If the only CPU has the memory bus locked, no other device can read or change memory contents during that time, not even via DMA. (Or with multiple CPUs on a shared bus with no cache, same deal.) Therefore, no other memory operations at all can happen between the load and the store of a lock add [di], ax
for example, making it atomic wrt. any possible observer. (Other than a logic analyzer connected to the bus, which doesn't count.)
Semi-related: Can num++ be atomic for 'int num'? describes how the lock
prefix works on modern CPUs for cacheable memory, providing RMW atomicity without a bus lock, just hanging on to the cache line for the duration.

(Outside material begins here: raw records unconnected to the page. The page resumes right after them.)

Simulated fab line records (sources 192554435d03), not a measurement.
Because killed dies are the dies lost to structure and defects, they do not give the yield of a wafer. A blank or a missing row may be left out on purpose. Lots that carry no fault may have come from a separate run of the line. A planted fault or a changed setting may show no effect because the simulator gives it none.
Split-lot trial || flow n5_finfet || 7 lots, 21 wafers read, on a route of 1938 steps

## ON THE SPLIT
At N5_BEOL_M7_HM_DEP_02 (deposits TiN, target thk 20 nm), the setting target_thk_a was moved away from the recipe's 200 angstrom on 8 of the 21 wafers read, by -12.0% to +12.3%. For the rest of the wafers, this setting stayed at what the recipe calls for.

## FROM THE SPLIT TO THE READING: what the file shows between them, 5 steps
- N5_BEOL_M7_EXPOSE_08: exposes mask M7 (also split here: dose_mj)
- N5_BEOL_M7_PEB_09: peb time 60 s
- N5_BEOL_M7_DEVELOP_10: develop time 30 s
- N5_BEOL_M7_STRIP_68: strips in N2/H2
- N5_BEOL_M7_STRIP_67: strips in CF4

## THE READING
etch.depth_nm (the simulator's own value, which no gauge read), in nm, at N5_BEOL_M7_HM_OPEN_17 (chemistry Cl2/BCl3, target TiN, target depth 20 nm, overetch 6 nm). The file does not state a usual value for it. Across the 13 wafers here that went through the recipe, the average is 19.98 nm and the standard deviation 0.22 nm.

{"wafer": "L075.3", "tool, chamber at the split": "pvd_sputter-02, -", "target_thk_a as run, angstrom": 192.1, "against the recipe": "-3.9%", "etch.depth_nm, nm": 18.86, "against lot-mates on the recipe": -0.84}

We call this a "cache lock"; all modern CPUs work this way for aligned locked
operations, only doing an expensive bus lock on something like xchg [mem], ax
that spans a boundary between two cache-lines. That hurts throughput on all cores, and is so expensive that modern CPUs have a way to make that always fault, but not other unaligned loads/stores, as well as performance counters for it.
Fun fact: xchg [mem], reg
has implicit lock
semantics on 386 and newer. (Which is unfortunate because it makes it unusable for performance reasons as just a plain load/store when you're running low on registers). It didn't on 286 or earlier, unless you did lock xchg
. This is possibly related to the fact that there were SMP 386 systems (with a primitive sequentially-consistent memory model). The modern x86 memory model applies to 486 and later SMP systems.